Smoke and Mirrors: Chief Kimbell is as full of crap as any politician. The aim of all this transformation or downsizing process is to get rid of enough people to fit in the new, smaller offices in the regional service centers. There is nothing wrong with our agency; the accident rate for our employees is well below many similar sized corporations. We do a lot of hard work and Kimbell knows it. She just has her marching orders from Rey and Bush to strip the service down and contract out two thirds of the work. She has also reintroduced the weakened NEPA guidelines. Bosworth is a company man, but he started to push back on the administration, so they got rid of him. In comes Abigail; she proved her loyalty to the administration by getting rid of the trouble makers (whistle blowers) in her old job on the Bighorn National Forest. She just the kind of person the administration needs to accomplish its goal: gut the forest service. Lord help us.

Christopher

Its been twenty six years since Zane Smith and Max Peterson detonated the Bernardi Consent Decree time bomb, demanding that 43% of the workforce in Region 5 be female. Contrary to popular thought, court records reveal Judge Samuel Conti never requested, nor certified what was essentially a Forest Service order.(It was never a court order.)

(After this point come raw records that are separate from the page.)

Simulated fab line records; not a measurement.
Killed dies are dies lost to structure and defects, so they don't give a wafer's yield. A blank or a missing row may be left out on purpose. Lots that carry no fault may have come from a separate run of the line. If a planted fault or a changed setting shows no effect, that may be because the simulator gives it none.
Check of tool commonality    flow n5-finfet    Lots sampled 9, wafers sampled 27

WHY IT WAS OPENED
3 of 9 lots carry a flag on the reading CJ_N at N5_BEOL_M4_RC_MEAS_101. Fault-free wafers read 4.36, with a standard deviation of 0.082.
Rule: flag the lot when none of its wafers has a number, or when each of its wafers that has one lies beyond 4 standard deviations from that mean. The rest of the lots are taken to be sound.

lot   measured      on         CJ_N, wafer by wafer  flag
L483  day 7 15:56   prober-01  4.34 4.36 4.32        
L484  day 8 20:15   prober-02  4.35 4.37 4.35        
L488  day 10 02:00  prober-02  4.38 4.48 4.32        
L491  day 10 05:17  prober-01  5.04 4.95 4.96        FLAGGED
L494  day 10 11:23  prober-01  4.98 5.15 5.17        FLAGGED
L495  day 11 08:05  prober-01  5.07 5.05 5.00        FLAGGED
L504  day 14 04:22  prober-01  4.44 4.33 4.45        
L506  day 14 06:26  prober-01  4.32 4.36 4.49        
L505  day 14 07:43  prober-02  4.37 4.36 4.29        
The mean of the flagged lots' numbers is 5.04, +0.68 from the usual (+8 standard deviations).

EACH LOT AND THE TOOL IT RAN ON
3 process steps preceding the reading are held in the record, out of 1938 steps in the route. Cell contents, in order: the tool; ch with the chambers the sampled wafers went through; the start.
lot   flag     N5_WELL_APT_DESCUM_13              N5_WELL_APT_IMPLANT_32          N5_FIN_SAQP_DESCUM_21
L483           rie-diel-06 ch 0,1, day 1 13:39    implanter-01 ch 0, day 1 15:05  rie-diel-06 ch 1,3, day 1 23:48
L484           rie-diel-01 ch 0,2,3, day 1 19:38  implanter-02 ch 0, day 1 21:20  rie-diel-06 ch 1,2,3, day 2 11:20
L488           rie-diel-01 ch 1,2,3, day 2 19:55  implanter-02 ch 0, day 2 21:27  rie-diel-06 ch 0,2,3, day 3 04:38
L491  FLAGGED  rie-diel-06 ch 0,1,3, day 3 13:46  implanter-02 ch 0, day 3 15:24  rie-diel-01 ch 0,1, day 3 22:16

By 1993 the 43% quota had spread to every other region, making the Forest Service the most matronly agency in the nation. Please see Dale Robertson's "Blue Book."

This was despite the fact FS was acting in direct violation of Title VII of the 1964 Civil Rights Act, several sections of the 1991 Civil Rights Act, as well as multiple sections of the Civil Service Reform Act of 1978.

Nothing has changed since the 1980s; thus small wonder Dan Berman reports that Forest Service employees are confused about the future direction of their agency. The 400 employees interviewed by “Dialogos (who charged the Service $987,000 for uncovering the same problems agency mavens knew existed for a quarter of a century--money much better spent on the ground) reported “The agency is experiencing confusion and drift in its central identity and direction and ambiguity in the way it allocates power and responsibility.”

Was there anything in that statement at variance with the terrible events that the agency has inflicted on itself over the past twenty five years?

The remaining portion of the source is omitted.